When I met with the bank's management in Tulsa there was not a banker in sight (except for a figurehead of a President from a small rural Kansas bank). The board of the bank consisted of the lawyer who had prepared the paperwork to obtain the Charter, the architect who had designed the building they were planning to build (they were operating out of a portable office trailer), the contractor who was going to build the building and the local automobile dealer who would be the principal borrower. They apparently met as a group, without the President, for every decision.
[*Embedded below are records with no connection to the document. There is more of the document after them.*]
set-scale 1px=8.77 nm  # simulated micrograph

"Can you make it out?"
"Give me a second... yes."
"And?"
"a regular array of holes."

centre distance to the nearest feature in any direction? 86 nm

Fortunately, some sixth sense had told me to take one of our headquarters' banking specialists with me. While I was meeting with the Directors he was checking out the activities in the back office. What he discovered was ugly. The accounts had been opened with starter sets of checks which did not have the name of the account holder, or the account number on them. In order to post these checks to the proper account there were sometimes three people trying to make out a signature and match it with a signature card. They had rounded up every NCR posting machine they could find in a four state area and had literally dragged people in off the streets to help with the posting of checks. These people were only posting three or four checks an hour each. Very few of the checks were being posted during the 24 hour period when "not on us" or "NSF" could be returned to the submitting bank. As a result, they had to pay all of these "go backs"(1)

The cost of all of this was rapidly eating into their "Paid in Capital" and was threatening their "Restricted Surplus" . They needed to stop the bleeding and thought that they could do it with a computer. They had the hopelessly naive belief that we could install a computer over the weekend and have it up and operating on Monday morning! They couldn't rent the computer as that would not slow the red ink. However, they still had the capital funds that had been set aside for their new building and could use those to purchase a computer.

I demurred, pointing out that their expectations were totally unrealistic and that it would take weeks to make the computer system effective. Additionally I pointed out "Your depositors all buy GE washing machines, light bulbs and etc. and we have to think about them. If anything should go awry, the national media will have a field day blaming the bank's problems on a GE computer". I left a very dejected group of people sitting in the meeting room and was driven out to the airport by a salesman who was very agitated by my refusal to accept his "in hand" order. The weekend TV and newspapers were full with the story of the bank examiners moving into the bank on Saturday morning and closing it down.

Monday morning Van called me into his office. His way of apologizing was to say:


(1)  If I had some larceny in my soul, I could have--as they insisted that I do--opened an account. I could then have written a large check and deposited that in my bank. They would never have deciphered my signature and would have paid it.

South Houston Bank

(long ago merged with someone else)

Don Benscoter, of Lease Financing Corporation, and I had gone to HOUSTON to get a computer lease signed. We had not expected to be ushered into the Board Room which was occupied by the President of the Bank, the Chairman, the Cashier, the DP manager, and the Bank's outside counsel.

Don had only three copies of the lease with him and apologized for not having copies for everyone but pointed out that they were "live" documents ready for execution. The bank's President asked whether their attorney had a chance to review it. "No. But we'd appreciate it if they did." Don replied. "It's a 'hell and high water' document" he continued" and if your attorneys can find any holes in it we would like to know it so that we can close them up" .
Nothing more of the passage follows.